The first thing that I wanted to write about after my baby was born was, predictably, the birth. I never imagined that I would write, on thanksgiving of all days, from a seaside island apartment in Georgia, nearly five months after the event– the cleaving, the bloodied imparting, the tearing asunder and breath shocked abruption of beings– about grief.
Perhaps it is less about grief and more about murder. Immolation. The worlds I lost, the selves I killed. Assumptions violently shed. On bad days still I see my body bathed in blood. Only the name I gave myself and the burden of accumulated losses cloaking what is– must be– the illusion of self. Kill it. And again. And again. Irrevocable losses- strip them of meaning, if not potency. Crush. Mine. Remake. Destroy.
The ocean is a mirror for the vast tumult of loss inside my own wrecked heart. Despair sweeps, changes diapers, microwaves tv dinners, feeds itself. I am neatly kept, I keep neatly. I have lost all my sharp edges, collapsed into wobbly flesh and bruised shadow. Suddenly I am old, wearing every pinch and frown. I look to the sea. Seemingly it holds everything. I will too, I resolve.
Skinned thinner than tendon, tighter than my breath. Time framed in contractions, slicing spasms of pain. I pick up my feet. Slip deep into mindless movement. Watch a strip of light curve slowly across the wall. I will too. Stretch. Breathe. Arc. Die.

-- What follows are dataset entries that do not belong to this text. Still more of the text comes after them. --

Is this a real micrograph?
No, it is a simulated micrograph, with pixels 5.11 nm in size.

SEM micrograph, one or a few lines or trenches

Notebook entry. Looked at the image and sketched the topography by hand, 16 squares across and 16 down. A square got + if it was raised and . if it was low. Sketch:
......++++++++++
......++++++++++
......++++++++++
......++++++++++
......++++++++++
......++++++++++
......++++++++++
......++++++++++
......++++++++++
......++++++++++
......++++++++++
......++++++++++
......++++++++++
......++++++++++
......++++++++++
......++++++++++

I focus on the curve of each line, the arc and bleed of ink. Over and over, the same word. Prayer comes to me uninvited- hallowed be thy name. On earth as it is in heaven. With both hands I lifted him from the water black with shit and blood. I cracked open with the miracle of him. I whispered his name over and over in the dark. Incantation. Invocation. This one lived. His heart beats. Mine, still, too.